Culture
A new shop grows on Eldridge Street for florist Denise Porcaro
“Flower crowns are so caliente right now,” reads the flowergirlnyc Instagram caption below a shot of three fresh-faced 20-somethings, their crowns bursting with hot pink roses and spiky green dahlias. They’re at the Cinco de Mayo flower crown workshop at the Soho House, led by Denise Porcaro, owner of the Lower East Side shop Flower Girl. The crowns look straight from a fairy tale and make you want to frolic on the spot.
You might expect Porcaro herself to be as whimsical and moony as these crowns, or as her shop—all white brick and an air of freesia, it’s a bona fide sanctuary in the heart of the downtown bustle. You might imagine her in amongst the tousled bunches of French tulips, papery peonies, frilly Lisianthus—“lizzies for short”—and fresh-picked lavender, languidly arranging buds and exuding an ethereal calm. But Porcaro, the most buzzed-about arranger of flowers among the downtown sect, is in fact a very busy—and business-savvy—bee.
“I’m trying to do a lot of things at once,” Porcaro says over the phone. She called from the back of a cab, amidst managing a series of classic New York errands: shoe repair shop, then laundry pick up, then tipping the cab driver. “You know what I mean?”
"Being a small business owner, you get pulled in a gazillion different directions. You wear many different hats....It’s literally always different."
Yes, we do. Porcaro’s ever-growing client list includes everyone from the Chateau Marmont to Chanel, along with downtown hotspots like The Smile and Wilfie & Nell. She also travels relentlessly, teaches classes and creates custom work for private events, as well as “usually pretty wealthy” personal homes. “Being a small business owner, you get pulled in a gazillion different directions,” she said. “You wear many different hats. Do we have an event? Are we doing a wedding? Are we working on a collaboration? It’s literally always different.”

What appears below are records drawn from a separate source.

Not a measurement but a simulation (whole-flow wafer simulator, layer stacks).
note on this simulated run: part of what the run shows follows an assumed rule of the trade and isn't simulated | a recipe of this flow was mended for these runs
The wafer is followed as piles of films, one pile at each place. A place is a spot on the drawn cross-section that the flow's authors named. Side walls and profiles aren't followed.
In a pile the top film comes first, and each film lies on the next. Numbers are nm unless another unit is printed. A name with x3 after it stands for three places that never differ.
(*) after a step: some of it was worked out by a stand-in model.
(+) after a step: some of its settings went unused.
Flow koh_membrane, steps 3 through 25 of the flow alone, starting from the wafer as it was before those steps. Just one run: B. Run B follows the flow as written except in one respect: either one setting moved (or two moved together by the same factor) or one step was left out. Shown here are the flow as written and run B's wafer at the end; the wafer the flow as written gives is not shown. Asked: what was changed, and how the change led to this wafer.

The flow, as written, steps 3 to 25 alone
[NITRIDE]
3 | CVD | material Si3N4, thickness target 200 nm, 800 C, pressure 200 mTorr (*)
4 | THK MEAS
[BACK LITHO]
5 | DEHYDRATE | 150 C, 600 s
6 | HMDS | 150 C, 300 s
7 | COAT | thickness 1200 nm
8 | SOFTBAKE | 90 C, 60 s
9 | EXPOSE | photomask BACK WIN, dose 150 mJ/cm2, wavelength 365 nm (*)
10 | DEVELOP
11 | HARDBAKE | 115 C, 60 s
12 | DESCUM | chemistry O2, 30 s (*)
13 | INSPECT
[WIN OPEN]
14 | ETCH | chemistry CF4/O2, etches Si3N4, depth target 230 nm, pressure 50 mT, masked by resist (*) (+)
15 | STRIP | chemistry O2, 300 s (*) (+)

Like her aesthetic, Porcaro’s path to starting her own business veered toward the organic rather than the overly planned. She studied production design, and then meandered her way into the restaurant industry; she was part of the opening crew at The Park, cocktail waitressing and then bartending. There she became the go-to girl for their (often elaborate) floral arrangements, that she discovered her new creative outlet. Soon after she opened a pop-up flower shop at Earnest Sewn—“our aesthetics were very similar”—where she bartered space for flowers. This past fall, with enough momentum and a fast-growing following, she opened a place of her own.
“It’s a boutique-y downtown spot full of lush, abundant arrangements that reflect the changing seasons of New York—all with a little something extra,” she says of the Eldridge Street shop. This “something extra” comes in the form of her signature “heavy hitter elements” that takes each bouquet into a realm of its own. “I like to start simple,” she says. “A vase that is murphy glass or black glass—and then add something unusual. Just like how I dress or decorate. Always add one fun element—a red lip, an amazing pillow. There’s always a pop.”
The shop is full of unexpected moments: a bowl of crystals, a jar of porcupine quills, a flock of softly spinning air-plant terrariums. There is a lot of leaning—flowers bending into each other as if they were old friends, a giant slingshot-shaped piece of driftwood propped against the wall, a sheepskin on an industrial stool and a denim Flower Girl apron made by her in-house tailor draped on a vintage ladder near the door. A triage of knowledgeable “shopgirls” cut stems and make calls, and if you ask them, they’ll tour you through the flowers. There are scented geranium leaves that smell like spearmint, Brunia, yellow pom poms they call “Billy Balls,” purple “wax flowers,” Ruscus, enormous banana leaves, fanning out of a rustic tin.
"Always add one fun element—a red lip, an amazing pillow. There’s always a pop."
Porcaro’s unequivocal style, and her business chops, could be chalked up to her upbringing; she has always been both a country girl and a city girl. Her mother lived in Queens, so she would “come into the city and enjoy everything it had to offer—from clothes to food…all of it at my fingertips.” Her time at her father’s took her out to Long Island, where she had her “feet in the grass every weekend.” Eldridge Street is the meeting place for these two milieus, which cross-pollinate to create a truly inspired space.
In the final moments of our conversation, Porcaro muses again on her life as a small business owner. “You’re constantly thinking about it,” she says. “When it’s yours, you can never stop. But then again, it’s a flower business. I’m not saving lives. I try to keep it in perspective. I know how blessed I am…I just think it’s really important to bring flowers home.”